[BUG] Shard failures after upgrade (LME 0.3 --> 0.4)

Question

[BUG] Shard failures after upgrade (LME 0.3 --> 0.4)

joncojonathan opened this issue 3 years ago · comments

After upgrading to v0.4 (following these instructions) some dashboards cause a message that a number of shards have failed:

76 of 128 shards failed
The data you are seeing might be incomplete or wrong.

Clicking the "show details" button provides further information such as:

illegal_argument_exception at shard 0index winlogbeat-05.01.2022-1node 0QCqSPMpTmKe9h4AMqbG_g

Type
    illegal_argument_exception
Reason
    Text fields are not optimised for operations that require per-document field data like aggregations and sorting, so these operations are disabled by default. Please use a keyword field instead. Alternatively, set fielddata=true on [host.name] in order to load field data by uninverting the inverted index. Note that this can use significant memory.

This does not happen for all dashboards, but I've not performed an exhaustive search as to why it sometimes happens. I have noticed that sometimes the additional info references old indexes that have been deleted since the re-index (part of the 0.3 --> 0.4 upgrade).

To Reproduce
Steps to reproduce the behavior:

Upgrade to LME 0.4 from 0.3
Go to menu > Dashboard
Choose Security dashboard
Choose Security log
See error

Expected behavior
Dashboards should load correctly, without error.

Linux Server (please complete the following information):

Docker: 20.10.12, build e91ed57
Docker compose stack file version: [e.g. version 0.1]
Linux: Ubuntu 20.04.3 LTS (issue was also present on Ubuntu 18.04 LTS)
Logstash Version: 0.4 - 24/03/21

Additional context
See also #127 which also occurred after the same upgrade, and may be related.

adam-ncc · Answer 1 · Wed Mar 09 2022 02:59:58 GMT+0800 (China Standard Time)

Hey @joncojonathan, apologies for the delayed response. This looks as though you are encountering the exact errors that the re-indexing is meant to avoid, as the default field type has changed from an analysed text field to a keyword field within LME, to comply with the standard from Elastic's Common Schema (ECS).

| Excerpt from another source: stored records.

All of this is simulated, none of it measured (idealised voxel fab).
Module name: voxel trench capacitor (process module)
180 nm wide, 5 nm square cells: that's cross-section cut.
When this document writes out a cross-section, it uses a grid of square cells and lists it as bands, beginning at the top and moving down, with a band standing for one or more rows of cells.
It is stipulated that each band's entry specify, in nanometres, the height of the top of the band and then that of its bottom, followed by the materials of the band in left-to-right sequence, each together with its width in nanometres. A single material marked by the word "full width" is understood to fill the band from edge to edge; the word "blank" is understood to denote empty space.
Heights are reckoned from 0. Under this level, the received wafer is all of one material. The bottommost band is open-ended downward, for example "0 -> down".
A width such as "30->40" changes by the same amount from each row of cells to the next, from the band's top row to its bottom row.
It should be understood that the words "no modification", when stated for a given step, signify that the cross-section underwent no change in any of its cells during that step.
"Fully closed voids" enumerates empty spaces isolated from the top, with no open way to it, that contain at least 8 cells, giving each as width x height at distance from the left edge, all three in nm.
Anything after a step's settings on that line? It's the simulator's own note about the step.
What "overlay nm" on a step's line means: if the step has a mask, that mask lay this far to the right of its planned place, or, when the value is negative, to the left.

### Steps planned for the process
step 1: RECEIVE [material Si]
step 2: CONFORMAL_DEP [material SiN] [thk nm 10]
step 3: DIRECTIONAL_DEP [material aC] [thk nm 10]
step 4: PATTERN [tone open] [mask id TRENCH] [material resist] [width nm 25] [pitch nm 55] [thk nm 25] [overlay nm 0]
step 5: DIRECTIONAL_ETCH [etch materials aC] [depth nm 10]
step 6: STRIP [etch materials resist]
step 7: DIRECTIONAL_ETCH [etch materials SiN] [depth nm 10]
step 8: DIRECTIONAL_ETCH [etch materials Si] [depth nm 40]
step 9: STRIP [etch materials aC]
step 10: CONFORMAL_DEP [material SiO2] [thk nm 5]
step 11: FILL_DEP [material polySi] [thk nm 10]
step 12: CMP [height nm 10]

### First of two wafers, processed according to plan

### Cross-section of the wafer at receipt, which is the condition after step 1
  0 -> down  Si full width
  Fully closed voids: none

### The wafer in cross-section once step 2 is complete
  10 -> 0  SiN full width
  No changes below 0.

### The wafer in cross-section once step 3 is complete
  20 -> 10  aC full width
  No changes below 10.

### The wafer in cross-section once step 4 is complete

It's possible that either the new mapping file did not deploy correctly, or that you otherwise have old data that wasn't successfully re-indexed and is now causing issues as there are two types of data stored within the same field and Elasticsearch doesn't know how to query it.

If you go to Stack Management -> Index Management -> Index Templates -> lme_template -> Mappings, then you should be able to verify that the mapping there roughly matches up with file available here (there may be one or two minor differences depending on your WLB and LME version). The main thing you're looking for is that most fields should be of a "type" of "keyword" with "ignore_above" set to 1024, if this is significantly different you may need to call the upgrade script and re-index again as the mapping file has not applied for some reason.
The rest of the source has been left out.